In V2I communication, vehicles communicate with nearby infrastructure to exchange information. In OCC-based V2I communication, the transmitter candidates can be vehicular LED lights, digital signage along the road, LED traffic lights, digital lane markings, street lamps, parking meters, digital milestones, etc. Receivers, on the other hand, are cameras installed on the dashboard of the vehicle, surveillance cameras, and special-purpose cameras for lane tracking or license plate number detection.

In either V2I or infrastructure-to-vehicle (I2V) communication, information such as public safety messages about construction work ahead, emergency weather alerts, availability of parking spaces, road accident warnings, and vehicular traffic information are transmitted. The vast number of RSUs with LEDs for displaying vehicular safety information can serve as OCC transmitters.

Fig. 4 shows an OCC-based V2I communication scenario where three vehicles are communicating independently with digital signage and traffic lights on either side of the road. Real-time communication is influenced by various factors, such as vehicular speed, angle between transmitter and receiver, and the range between them. The speed at which a vehicle is approaching a digital RSU also determines performance in OCC-based V2I communication. For a slow vehicle approaching the receiver, it is relatively easy to capture the LED lights of the transmitter. However, for a high-speed vehicle, a high-speed camera capable of capturing multiple frames per second is required to effectively capture the transmitted content.

In [10], a V2I broadcast system that integrates traffic lights with the existing ITS architecture was presented. Here, a prototype with a 200 mm custom-designed LED traffic lighting system was used. A robust modulation technique based on direct sequence spread spectrum (DSSS) and sequence inverse keying (SIK) was used to minimize the effect of noise. They compared their scheme with existing modulation schemes, such as L pulse position modulation (L-PPM), inverted L-PPM, and on-off keying (OOK). They found that their scheme provided better performance than conventional ones in terms of BER and maximum achievable data rate. Furthermore, through extensive experiments under bright sunlight during the daytime, they demonstrated robust communication performance at a transmission range of more than 40 m.

Note that the capture rate of the camera plays a significant role in efficient and fast V2I communication. In general, there is a mismatch between the transmit frame rate and the capture rate of the camera, and thus, synchronization techniques [34] should be considered for robust V2I communication. Usually, LEDs are capable of transmitting data at a very high frame rate. Therefore, a moving vehicle in V2I communication with a stationary infrastructure requires very high-speed cameras with high capture rates of more than 30 fps to achieve good data transmission speed. In [21], a V2I experiment on the road was conducted to address the issue of mismatch frames by using high frame-rate cameras at the receiver. An LED array with an emission rate of 500 Hz was used in the transmitter. At the receiver, the emission patterns as a receiving data were captured with an on-vehicle high-speed camera at a capture rate of 1000 fps. The captured images were processed to find the transmitter, to track that transmitter, and to obtain its LED lighting pattern. Extensive experiments were conducted by increasing the transmission distance from 20 m to 70 m. For distances as low as 20-30 m, no errors were observed. However, upon increasing the transmission distance, an error of up to 10$^{-1}$ was incurred.

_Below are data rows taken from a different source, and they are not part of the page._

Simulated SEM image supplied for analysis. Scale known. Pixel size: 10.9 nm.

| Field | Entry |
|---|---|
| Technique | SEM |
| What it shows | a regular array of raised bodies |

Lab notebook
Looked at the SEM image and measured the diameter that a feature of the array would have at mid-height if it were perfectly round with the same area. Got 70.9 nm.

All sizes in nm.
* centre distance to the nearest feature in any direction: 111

In [22], a transmitter detection algorithm was proposed for visible-light road-to-vehicle communication. The transmitter and receiver candidates were LED traffic lights at a crossroad and an on-vehicle high-speed camera, respectively. The frame subtraction technique was used to detect the approximate position of the transmitter, which reduced the data by cutting out detected areas. The exact portion of the transmitter was detected by template matching, and data were acquired from the image. Through the experiments, a vehicle at a speed of 30 km/h was able to correctly detect most of the frames, and achieved good communication with high accuracy at distances of less than 35 m.

A study in [23] investigated the I2V and V2I concept for connected vehicles at road intersections with traffic lights. They proposed a smart-vehicle lighting system capable of combining multiple functions, such as illumination, signaling, and positioning. To transmit data, on-off code was used where the encoded data contained a unique emitter ID. At the receiver, the message was decoded and resent to either another vehicle or to the traffic light within the intersection.

Similarly, in [24], a robust range estimation technique for I2V communication was presented by using an LED array and a high-speed camera as transmitter and receiver, respectively. To avoid vehicular vibrations from irregularities in the road, range estimation was achieved by using the phase-only correlation (POC) technique. This technique is a pattern-matching algorithm where the amplitude components of the Fourier-transformed images are replaced with a constant value. They used this technique for position displacement detection of the same object, and achieved a range accuracy of 0.3 meters with a measuring time of two milliseconds on a rough road.

Other studies [25-27] addressed the use of OCI for V2I communication. Yamazato et al. [25] proposed an OCI-based automotive system for both V2V and V2I applications. The system uses an LED array as a transmitter and a high frame-rate image sensor as a receiver. The LED array used as an LED traffic light is set on horizontal ground, and that a high-speed camera is mounted on the dashboard of the vehicle. Multiple field trials were conducted by driving a vehicle at speeds of 30~km/h from distances of 70 m and 30 m towards the receiver. Through the experiment, a data rate of 32 kbps was achieved for real-time audio signal transmission consisting of driving safety information. Similarly, in [26], an OCC system was developed for automotive applications targeting both V2V and V2I communications by using an OCI image sensor. This system incorporated the OCI chip for high-speed signal reception and accurate LED detection. The OCI chip consists of a specialized communication pixel, which is capable of prompt responses to variations in optical intensity. This automotive application-friendly OCC system achieved a data rate of 15 Mbps, and 20 Mbps, with and without real-time LED detection, respectively· Similarly, in [27], the authors proposed an advanced OCI-based OCC system in order to reach the IEEE standardized maximum data rate of 54~Mbps for vehicular communication. Here, an OFDM-based V2I communication system was presented, and the frequency response characteristics and induced circuit noise were analyzed for enhancing the signaling design. This OCI sensor-based vehicular communication system achieved a BER of 10$^{-5}$ and a data rate of up to 55 Mbps when tested at a fixed distance of 1.5 m between the transmitter and receiver.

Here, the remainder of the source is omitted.